What is Scenario Planning
Scenario planning is a technique for exploring the future by creating several plausible but challenging alternative futures rather than making a single prediction. It has been used by commercial companies since the 1970s after Shell was the only oil company prepared for the oil shocks of that decade as a result of its use.
Why use Scenario Planning?
A prediction is (almost) never right. The unexpected always happens and the assumptions, conscious and unconscious, that we can apply today may not apply tomorrow. For example, at the end of the last century, London could see no solution to the ever increasing amounts of horse manure on the roads when along came the motor car, This highlights the difficulty with using forecasts: they simply carry forward current trends, problems and constraints on the assumption that they will still apply in the future.

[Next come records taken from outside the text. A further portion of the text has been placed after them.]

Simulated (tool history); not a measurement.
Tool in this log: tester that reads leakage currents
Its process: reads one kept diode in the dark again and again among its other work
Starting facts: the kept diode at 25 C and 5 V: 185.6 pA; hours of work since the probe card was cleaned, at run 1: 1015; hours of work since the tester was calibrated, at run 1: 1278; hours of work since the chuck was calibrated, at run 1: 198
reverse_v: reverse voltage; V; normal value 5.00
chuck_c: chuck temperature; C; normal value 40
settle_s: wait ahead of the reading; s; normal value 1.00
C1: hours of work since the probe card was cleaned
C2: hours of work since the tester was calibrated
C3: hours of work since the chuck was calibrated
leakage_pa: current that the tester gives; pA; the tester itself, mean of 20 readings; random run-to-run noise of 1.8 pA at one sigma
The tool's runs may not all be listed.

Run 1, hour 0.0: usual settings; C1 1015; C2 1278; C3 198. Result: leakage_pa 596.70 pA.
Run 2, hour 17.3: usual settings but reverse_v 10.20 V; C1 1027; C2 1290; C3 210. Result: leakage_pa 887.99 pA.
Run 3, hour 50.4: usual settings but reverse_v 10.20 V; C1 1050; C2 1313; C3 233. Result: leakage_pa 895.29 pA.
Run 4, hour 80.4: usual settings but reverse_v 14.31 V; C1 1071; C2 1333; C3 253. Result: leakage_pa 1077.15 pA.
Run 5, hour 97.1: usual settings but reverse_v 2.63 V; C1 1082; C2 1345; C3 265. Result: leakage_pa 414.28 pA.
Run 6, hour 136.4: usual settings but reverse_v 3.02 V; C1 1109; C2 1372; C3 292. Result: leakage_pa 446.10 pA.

Scenarios are versatile. Scenarios can be used not only to prepare plans for the future, but to check existing plans for robustness. Will a plan work in more than one scenario or will if fail if any of the underlying assumptions change? If we can develop flexible plans that will work with multiple scenarios, then, when the unexpected does happen, there is a better chance that the plan can be adapted to the new circumstances.
It is difficult to get consensus for a prediction. You can either agree or disagree with other people’s predictions – and the tendency is to disagree. Scenario planning is about building plausible futures, a much less contentious task because we only need to agree that a scenario is possible to be able to use it. We don’t even have to agree that it is likely.
Good scenarios challenge one’s thinking and stimulate discussion. The human species has spent most of its history telling stories rather than looking at graphs and spreadsheets. As a result, the implications of a rich story about the future can be more easily understood by most people. It is surprising how much information a scenario can convey in a few words. For example, the following classified advertisement can tell us a lot about what the future might be like under a particular scenario:
For Sale: 4×4 with axle suitable for conversion to wind turbine.
Or the more long winded version: Increases in the price of transport fuel have meant that vehicles with high fuel consumption are no longer in demand and it is becoming difficult to sell these vehicles. However, with increasing prices of home electricity, there is a boom in DIY windmills. A component of these windmills is the back axle of a car.
Four scenarios, described below have been created, in consultation with a wide range of groups, and are used to deliver workshops and seminars which challenge accepted thinking and build consensus on how to move forward. These workshops can be as short as 90 minutes or if a whole day is available, the participants can produce a strategy document or list of risks and opportunities by the end of the day.
We can provide speakers and facilitators and manage the event on behalf of business, NGOs or public service organisations.
The Scenarios
Energy Scenarios for Ireland were original produced in 2006/7 and while much of the original scenarios are still valid, the economic landscape has changed the starting point for the scenarios, so we felt it a good time to breath new life into them. The characteristics and names of the scenarios have changed, but those who participated in the original scenarios will see much of what they contributed remains.
The two big uncertainties we focus on are the state of the world economy over the next 15 years and our ability to increase the proportion of energy we can generated for ourselves. These give rise to four scenarios:
Typical Full Day Workshop
Groups from 12 to 120 arranged at tables in multiples of four.
9:00 – 9:30 Registration
9:30 – 9:45 Introduction and Overview of the Day
9:45-10:30 Scene Setting – Energy / Economic Talk. The challenges we face and their implications.
10:30 – 11:00 Introduction to Scenario Planning
Tea/Coffee
11:30 – 11:50 Warm Up Exercise
Each table is allocated one of the scenarios. It’s 2030, write an advert for a family home stressing the features that will be important in your scenario. Each table presents their scenario at the end.
11:50 – 12:30 Talk appropriate to needs of attendees
12:30 – 13:00 Exercise
It’s 2030 – task or tasks related to previous talk.
Lunch
14:00 – 14:40 Talk appropriate to needs of attendees
14:40 – 15:20 Exercise
15:20 – 16:20 World Cafe format to prepare output from the day. Could be a policy document, plan or list of ideas.